Had I left where I live sooner than I did on the day that they called to tell me she was dying, I might have arrived before she died.  But I did not.  And my family left her hooked up to a ventilator after she was declared brain dead so that I could see her "alive" when I arrived, as though somehow an animated corpse was going to be of comfort to me.  This also left me with the task, as my father was not up to it, of telling them to pull the plug.  I have always had rocky relationships with my family, but that day was probably the worst.  I'm not sure I liked anyone to whom I was related that day.

These regrets loom large in my life and make even my telling the truth about how we were raised very difficult for me.  I do love my mother and wish with all my heart and soul she was still around.  My telling her that I did not think I could come any time soon made her cry, as I know telling the stories of my childhood would.  And my mother's tears are like a sledgehammer to my heart.

And that is why I am disturbed about my dream, in that I am aware that I rarely get the joy of dreaming about her and thus, in a way, seeing her still alive.  Yet here I was with a chance to spend time with my mother again and I was yelling at her.  But the kicker is, as I said, I was justified in asserting my position.  As I am healing and making myself better, had this dream scenario really occurred, I should have stood up for myself.

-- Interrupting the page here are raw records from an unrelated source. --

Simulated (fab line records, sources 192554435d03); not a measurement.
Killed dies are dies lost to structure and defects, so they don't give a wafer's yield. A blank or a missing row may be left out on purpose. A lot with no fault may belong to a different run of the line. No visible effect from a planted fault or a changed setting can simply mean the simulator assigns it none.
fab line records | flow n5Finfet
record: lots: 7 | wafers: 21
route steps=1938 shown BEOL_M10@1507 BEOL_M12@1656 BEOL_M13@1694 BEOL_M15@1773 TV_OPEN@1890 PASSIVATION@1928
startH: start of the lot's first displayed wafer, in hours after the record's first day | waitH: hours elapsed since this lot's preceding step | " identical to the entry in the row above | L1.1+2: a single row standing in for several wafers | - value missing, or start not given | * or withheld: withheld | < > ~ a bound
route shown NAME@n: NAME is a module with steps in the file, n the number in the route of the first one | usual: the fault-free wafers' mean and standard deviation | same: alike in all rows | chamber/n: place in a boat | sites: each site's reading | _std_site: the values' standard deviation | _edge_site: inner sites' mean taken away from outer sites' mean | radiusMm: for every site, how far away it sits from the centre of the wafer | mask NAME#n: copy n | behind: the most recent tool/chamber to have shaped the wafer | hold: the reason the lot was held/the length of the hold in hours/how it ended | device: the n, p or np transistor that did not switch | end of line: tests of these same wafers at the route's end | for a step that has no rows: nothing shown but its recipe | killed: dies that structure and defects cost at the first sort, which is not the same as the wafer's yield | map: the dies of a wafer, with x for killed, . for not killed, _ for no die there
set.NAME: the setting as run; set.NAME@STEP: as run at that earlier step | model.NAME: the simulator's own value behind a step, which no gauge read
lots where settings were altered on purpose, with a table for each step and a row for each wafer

I think the dream may have been trying to show me that I need to find ways to assert and protect myself that don't come with the anger.  Anger is very damaging and is ultimately more the source of my ACoA related problems than alcohol itself, as it was my mother's anger at my father's drinking that was the real pain to me and I can see where my father's drinking could have been a substitute for his anger at something.

Perhaps it was my mother's not-so-subtle way to get me to put her on my amends list.  I didn't include her because I felt I had no means to make amends to her at this point.  Perhaps I will call my dad a little more frequently as a way to make it up to her.  Kathy said to me that dreaming about someone who has passed is a good omen, regardless of the circumstances of the dream.  I hope she's right.